Consider the integral $$I_n^{(a,b)} = \int_{-1}^1 (1-x)^a\,(1+x)^b\, P_n(x)\, dx,$$ where $P_n(x)$ is the $n$-th Legendre polynomial. Here's a plot of $|I_n^{(50,20)}|$ for $n=0,\dots,70$:
(I just chose the $a,b$ arbitrarily, but the same phenomenon holds for pretty much any choice, and for other polynomials in the Jacobi family as well).
As $n$ ranges from $0$ to $a+b$ the norm of this integral seems to decay like $e^{-n^2}$ (or something faster than exponential anyways). I want to prove a bound to this effect.
What I have tried thus far:
- It's possible to write out the value of the integral in closed form, but it comes out as an alternating sum of huge combinatorial terms which end up cancelling to produce a small number. These seem to be notoriously difficult to analyze and extract meaningful bounds.
- Method of stationary phase / integration by parts. Since the orthogonal polynomials oscillate rapidly for large $n$, and $(1-x)^a(1+x)^b$ is slowly varying (in fact it looks like a bell curve), this seems like a natural approach. Using the trig approximation to the Legendre polynomials one can, eventually, bound the integral (assuming $a\le b$ by a sum of terms resembling $$\frac{1}{n^a} \left| \int_{-1}^1 \frac{d^a}{dx^a}\left[(1+\cos x)^a (1-\cos x)^b\right] \sin x\,e^{i n x}\, dx \right|.$$ The problem here is that now the high order derivatives themselves oscillate quite substantially, and though they can be written down explicitly they contain large alternating terms that are hard to bound. In any case, even if this worked, the bound would only be polynomial in $n$.

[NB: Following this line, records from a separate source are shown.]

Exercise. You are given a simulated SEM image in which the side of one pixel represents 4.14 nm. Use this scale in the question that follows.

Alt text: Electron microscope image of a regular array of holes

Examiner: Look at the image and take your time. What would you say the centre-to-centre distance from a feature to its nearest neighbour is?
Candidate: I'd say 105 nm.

- Recursion. By manipulating the integrand and using recurrence properties for the Legendre polynomials you can write an equation $I_n^{(a,b)}$ involving (two) other terms in the sequence. Since the boundary terms are relatively easy to compute, you can try to get a bound by applying the recursion. Here again though, the recursions rely on a lot of cancellations not to blow up, so the bound ends up being very bad.
Basically, I've tried everything I can think of and keep getting thwarted by these annoying cancellation problems. I guess one other technique to try would be steepest descent, but I have little experience with choosing the appropriate contour and suspect I might run into the same issue. Any tips from the experts would be most welcome. Thanks!